When, however, it is proposed to imbue the mind of a crowd with ideas and beliefs - with modern social theories, for instance, the leaders have recourse to different expedients.  The principal of them are three in number and clearly defined- affirmation, repetition and contagion.  Their actions is somewhat slow, but its effects, once produced, are very lasting.
  Affirmation pure and simple, kept free of all reasoning and all proof, is one of the surest means of making an idea enter the mind of crowds. 

Whether the feelings exhibited by a crowd be good or bad, they present the double character of being very simple and very exaggerated.  On this point, as on so may others, an individual in a crowd resembles primitive beings.  Inaccessible to fine distinctions he sees things as a whole, and is  blind to their intermediate phrases.  The exaggeration of the sentiments of a crowd is heightened  by the fact that any feeling when once it is exhibited communicating itself very quickly by a process of suggestion and contagion, the evident approbation of which it is the object considerably increases its force.

The violence of the feelings of crowds is also increased, especially in heterogeneous crowds,  by the absence of all sense of responsibility.  The certainty of impunity, a certainty the stronger as the crowd is more numerous, and the notion of considerable momentary force due to number, make possible in the case of crowds sentiments and acts impossible for the isolated individual.  In crowds the foolish, ignorant, and envious persons are freed from the sense of their insignificance and powerlessness, and are possessed instead by the notion of brutal and temporary but immense strength.
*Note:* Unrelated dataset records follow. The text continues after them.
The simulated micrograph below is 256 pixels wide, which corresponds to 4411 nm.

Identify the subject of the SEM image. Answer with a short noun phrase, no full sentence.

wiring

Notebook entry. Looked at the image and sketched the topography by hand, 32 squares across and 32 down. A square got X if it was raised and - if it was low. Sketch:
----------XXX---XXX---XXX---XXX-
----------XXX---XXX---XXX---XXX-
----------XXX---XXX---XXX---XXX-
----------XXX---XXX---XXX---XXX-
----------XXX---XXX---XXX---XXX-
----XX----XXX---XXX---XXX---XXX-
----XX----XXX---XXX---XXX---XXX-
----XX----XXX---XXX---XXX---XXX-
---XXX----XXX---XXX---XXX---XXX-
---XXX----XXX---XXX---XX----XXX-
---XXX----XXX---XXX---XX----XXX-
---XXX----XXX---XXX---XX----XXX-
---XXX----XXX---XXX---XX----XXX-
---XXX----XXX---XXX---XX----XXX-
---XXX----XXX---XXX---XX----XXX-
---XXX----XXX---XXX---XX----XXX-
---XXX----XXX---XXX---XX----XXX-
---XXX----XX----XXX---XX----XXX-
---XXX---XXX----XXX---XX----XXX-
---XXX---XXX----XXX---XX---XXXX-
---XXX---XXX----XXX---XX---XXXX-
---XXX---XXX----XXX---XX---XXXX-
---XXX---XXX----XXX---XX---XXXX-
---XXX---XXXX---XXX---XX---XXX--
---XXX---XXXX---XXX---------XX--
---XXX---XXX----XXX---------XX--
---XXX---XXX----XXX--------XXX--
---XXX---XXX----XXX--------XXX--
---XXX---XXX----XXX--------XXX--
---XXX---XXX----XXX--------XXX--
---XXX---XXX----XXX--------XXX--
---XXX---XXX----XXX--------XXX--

Given to exaggeration in its feelings, a crowd is only impressed by excessive sentiments.  An orator wishing to move a crowd must make abusive use of violent affirmations.  To exaggerate, to affirm, to resort to repetitions, and never to attempt to prove anything by reasoning are methods of argument well known to speakers at public meetings. 

Authoritativeness and intolerance are are sentiments of which crowds have a very clear notion, which they easily conceive and which they entertain as readily as they put them in practice when once they are imposed upon them.  Crowds exhibit a docile respect for force, and are but slightly impressed by kindness, which for them is scarcely other than a form of weakness.  Their sympathies have never been bestowed on easy-going masters, but on tyrants who vigorously oppressed them.  It is to these latter that they always erect the loftiest statues.  It is true that they willingly trample on the despot when they have stripped of his power, but it is because, having lost his strength, he has resumed his place among the feeble, who are to be despised because they are not to be feared.  They type of hero dear to crowds will always have the semblance of a Caesar.  His insignia attract them, his authority overawes them, and his sword instills them with fear. 

 

Whatever the ides suggested to crowds they can only exercise influence on condition they assume a very absolute, uncompromising, and simple shape.  They present themselves then in the guise of images, and are only accessible to the masses under this form.

When  by various processes an idea has ended by penetrating into the minds of crowds, it possesses an irresistible power and brings about a series of effects, opposition to which is bootless.  The philosophical ideas which resulted in the French Revolution took nearly a century to implant themselves in the mind of the crowd.  Their irresistible force, when once they had take root, is known.  The striving of an entire nation towards the conquest of social equality and the realization of abstract rights and ideal liberties, caused the tottering of all thrones and profoundly  disturbed the Western world.

A long time is necessary for ideas to establish themselves in the minds of crowds, but just as long a time is necessary for them to be eradicated.